(Wells Fargo Research Team)
Labor the Point
While the biggest debate is whether the economy is already in recession, we do not believe broad economic activity is consistent with a downturn yet.
We still expect the economy to slip into a mild recession by the beginning of next year as aggressive Fed tightening is required to tame persistently high inflation.
The strongest argument against the economy currently being in a recession continues to be the strength of the labor market. Employers continue to hire at a robust pace, adding 1.2 million jobs in the second quarter and over half a million jobs in July alone. It’s tough to square these robust hiring figures with an economy in recession.

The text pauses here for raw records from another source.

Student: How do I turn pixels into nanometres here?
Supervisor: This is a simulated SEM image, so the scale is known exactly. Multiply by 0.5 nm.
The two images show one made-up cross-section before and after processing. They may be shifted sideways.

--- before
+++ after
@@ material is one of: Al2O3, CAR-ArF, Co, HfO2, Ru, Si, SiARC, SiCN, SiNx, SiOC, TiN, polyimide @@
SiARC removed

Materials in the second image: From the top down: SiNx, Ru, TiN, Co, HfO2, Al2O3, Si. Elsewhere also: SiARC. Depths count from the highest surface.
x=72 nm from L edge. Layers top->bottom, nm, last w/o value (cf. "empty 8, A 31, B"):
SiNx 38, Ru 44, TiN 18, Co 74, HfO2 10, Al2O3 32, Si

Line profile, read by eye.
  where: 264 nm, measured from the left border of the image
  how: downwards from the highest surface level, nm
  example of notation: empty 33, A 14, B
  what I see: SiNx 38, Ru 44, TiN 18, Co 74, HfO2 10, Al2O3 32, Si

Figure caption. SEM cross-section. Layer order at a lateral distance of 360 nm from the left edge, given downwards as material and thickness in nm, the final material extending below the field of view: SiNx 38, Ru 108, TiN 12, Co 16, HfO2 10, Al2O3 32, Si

Admittedly, the labor market is showing initial signs of cooling outside the official hiring data. There is also mounting evidence of an economic slowdown, with one-off volatile factors unable to fully explain away the second quarter contraction in GDP growth.
The lone bright spot in an otherwise dreary Q2 GDP report was the 1.0% annualized advance in personal consumption expenditures. Households continue to stretch their wallets by putting off saving to fund consumption in the face of persistently high inflation. The staying power of consumers may soon run out, however.
The slower-than-expected inflation data for July signaled some reprieve in price pressures. While it’s too soon to say if the peak is in for inflation, the July data take some pressure off the Fed and open the door for potentially less aggressive tightening.
We still expect the FOMC will opt to raise the fed funds rate 75 bps at its next policy meeting in September. But there is quite a bit of data to be released before the Fed’s next action, and if we get another soft CPI reading for August, the FOMC may instead move forward with a less aggressive hike of 50 bps in September.
There are still signs that the descent in inflation may be slow, and we believe the Fed will err on the side of caution when it comes to inflation and not take its foot off the pedal until it sees compelling evidence that it is slowing on a sustained basis.